Open pit opportunity

T3 is a copper and silver project based in Botswana’s Kalahari Copper Belt. It is 30pc-owned by Metal Tiger and 70pc-owned and operated by MOD Resources (ASX:MOD), an Australian copper miner where Metal Tiger has built up a c.6pc stake.

The JV partners recently completed a pre-feasibility study (PFS) on T3’s open pit, which has a mineral reserve of 21.4Mt containing around 218kt of copper. The PFS base case, which used a processing rate of 2.5Mtpa over a 9-year life of mine (LOM) at a copper price of $3.20 for the first 2 years and $3 thereafter (it’s actually $3.20 for the first 2 years and then 3$ flat thereafter) gave the open pit an NPV(8) of $281m. It also gave it annual free cash flow of $77m from production, all-in sustaining costs of $1.36/lb and payback 2.7 years from production. Copper in concentrate over the LOM is expected to come in at 203kt with average production of 23kt a year.

McNeilly told us that although the JV was happy with these figures, they were calculated using a conservative outlook: ‘The numbers on the T3 base case and expansion case are done with banks in mind. They use consensus copper price as forecasted by several banks. If you have a slightly more positive outlook on copper then obviously T3’s economics improve dramatically.’

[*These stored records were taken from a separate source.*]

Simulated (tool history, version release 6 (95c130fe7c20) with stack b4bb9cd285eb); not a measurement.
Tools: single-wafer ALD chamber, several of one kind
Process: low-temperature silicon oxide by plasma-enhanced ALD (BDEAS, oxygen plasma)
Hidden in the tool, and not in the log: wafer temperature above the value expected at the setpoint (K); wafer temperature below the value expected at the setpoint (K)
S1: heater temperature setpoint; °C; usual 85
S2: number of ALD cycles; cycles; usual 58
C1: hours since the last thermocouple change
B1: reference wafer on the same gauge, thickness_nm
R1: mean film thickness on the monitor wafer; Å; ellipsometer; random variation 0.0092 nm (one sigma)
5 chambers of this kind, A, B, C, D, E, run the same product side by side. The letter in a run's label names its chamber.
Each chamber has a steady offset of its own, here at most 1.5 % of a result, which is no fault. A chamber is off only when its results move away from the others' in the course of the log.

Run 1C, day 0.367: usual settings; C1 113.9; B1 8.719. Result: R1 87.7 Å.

Expected timeline of T3 Open Pit Development

As the timeline above shows, the JV partners will now carry out a detailed feasibility study, which is expected to complete early next year alongside the necessary environmental approvals. The firms then hope to carry out the design and construction of T3 in 2019 before production begins in 2020. For his part, McNeilly is confident going forward:

‘After the feasibility study, a decision is taken on whether to develop further. It seems clear to me, given the numbers, that this will be a mine- subject to suitable financing. Everything indicates that this should be pushed forward towards being developed- it should produce a very clean concentrate that should be in high demand.’

Two bites of the cherry

The open pit is planned to be a ‘starter mine’ on the road to establishing Metal Tiger and MOD’s JV as an operator in Botswana, with both businesses keen on the country as an operating jurisdiction. Botswana has a long-established mining industry, plenty of infrastructure, a supportive and stable government, and a favourable tax regime- copper royalties are c.3pc.

Land covered by Metal Tiger/MOD JV in Botswana

As the map above shows, the potential for significant expansion is no doubt there, with T3 representing just 0.1pc of the 7,500km2 held by the JV in the Kalahari Copper belt. McNeilly believes this potential for exploration is starting to draw in the market:

‘Any other region would have 10-15 participants exploring in an area of this size, but the JV covers most of the interesting ground along the structural corridor. Similar companies to ourselves and MOD are actually trading at a lower EV/Reserves value, but a lot of that is down to the market factoring in our exploration potential. None of these other firms have anywhere near our unique, district-scale potential.’

According to Metal Tiger’s latest presentation, its EV/Reserves value comes in at $276/t. Comparable organisations like Euromax Resources and Nevada Copper Corporation have respective ratios of $37/t and $97/t.

Building assets

So how is the JV planning to build up this resource? For one, they are looking at increasing processing capacity at the open pit to 4Mtpa. They are also using infill drilling to upgrade some of the ore body’s 25.6Mt inferred resource to measured and indicated.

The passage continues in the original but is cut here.